The Art of Cameo Glass – from Ancient Rome to Emile Galle
Our Speaker in September was Mr Scott Anderson, recently retired lecturer at Southampton Solent University. His talk took us on an interesting trail through the history of cameo glass, and in particular the Portland Vase, originally known as the Barberini Vase.
Found in 1582 in a sarcophagus of one of the Caesars in Rome, where it must have been placed over 2000 years ago, has proved to be the most important example of cameo glass in the world. It stands 9.8ins high, of dark blue glass with a finely carved layer of white glass on top depicting mythological scenes and figures.
For the next 150 years the vase remained in the Barberini family until 1782 when it was purchased by the Duke of Portland and placed for safe keeping in the British Museum, who eventually purchased it for the nation. A few years later Josiah Wedgwood was able to produce his first copy of the vase in black and white Jasperware which was an overnight sensation when it went on sale in 1790.

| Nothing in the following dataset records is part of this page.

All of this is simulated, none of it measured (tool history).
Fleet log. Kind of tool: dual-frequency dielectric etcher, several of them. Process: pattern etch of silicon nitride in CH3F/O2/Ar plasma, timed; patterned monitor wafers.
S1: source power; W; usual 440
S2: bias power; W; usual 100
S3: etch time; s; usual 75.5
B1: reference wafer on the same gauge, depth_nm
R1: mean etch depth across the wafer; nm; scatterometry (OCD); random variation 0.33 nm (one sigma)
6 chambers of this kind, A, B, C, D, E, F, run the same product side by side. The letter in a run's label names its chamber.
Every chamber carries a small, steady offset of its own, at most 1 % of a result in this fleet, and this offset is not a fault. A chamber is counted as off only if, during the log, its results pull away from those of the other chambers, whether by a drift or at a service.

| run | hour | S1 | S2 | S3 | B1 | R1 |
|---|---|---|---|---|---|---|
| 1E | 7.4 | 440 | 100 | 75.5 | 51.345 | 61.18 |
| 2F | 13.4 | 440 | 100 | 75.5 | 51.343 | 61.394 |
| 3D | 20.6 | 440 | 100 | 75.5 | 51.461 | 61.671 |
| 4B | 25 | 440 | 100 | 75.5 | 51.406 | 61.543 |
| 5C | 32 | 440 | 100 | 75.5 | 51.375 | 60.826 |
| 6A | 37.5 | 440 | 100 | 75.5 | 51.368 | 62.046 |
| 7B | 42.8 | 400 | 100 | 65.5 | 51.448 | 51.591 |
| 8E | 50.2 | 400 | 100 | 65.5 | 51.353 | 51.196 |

The Portland Vase has been the inspiration of many glassmakers, for example John Northwood, who after studying the Elgin Marbles, sparked a resurgence of interest in Greek and Roman glass making, especially cameo glass, when he produced by hand the first glass replica of the Vase in 1876.
Influenced by the Portland Vase after a visit to the British Museum, Emile Galle can take credit for a revival in cameo glass at a time when the classical designs of Rome/Greece were out of fashion. From 1889 in his workshops in Nancy he created new vibrant designs and we were shown some beautiful examples of these. Galle is considered by many to be the most important glassmaker of The Art Nouveau Movement in the 19th and early 20th century. On his death in 1904 the Daum Brothers, became the masters of the day and their work continued through the Art Deco era.
It was a very interesting presentation with plenty of visual examples of cameo art inspired by a very special 9.8in Roman artefact.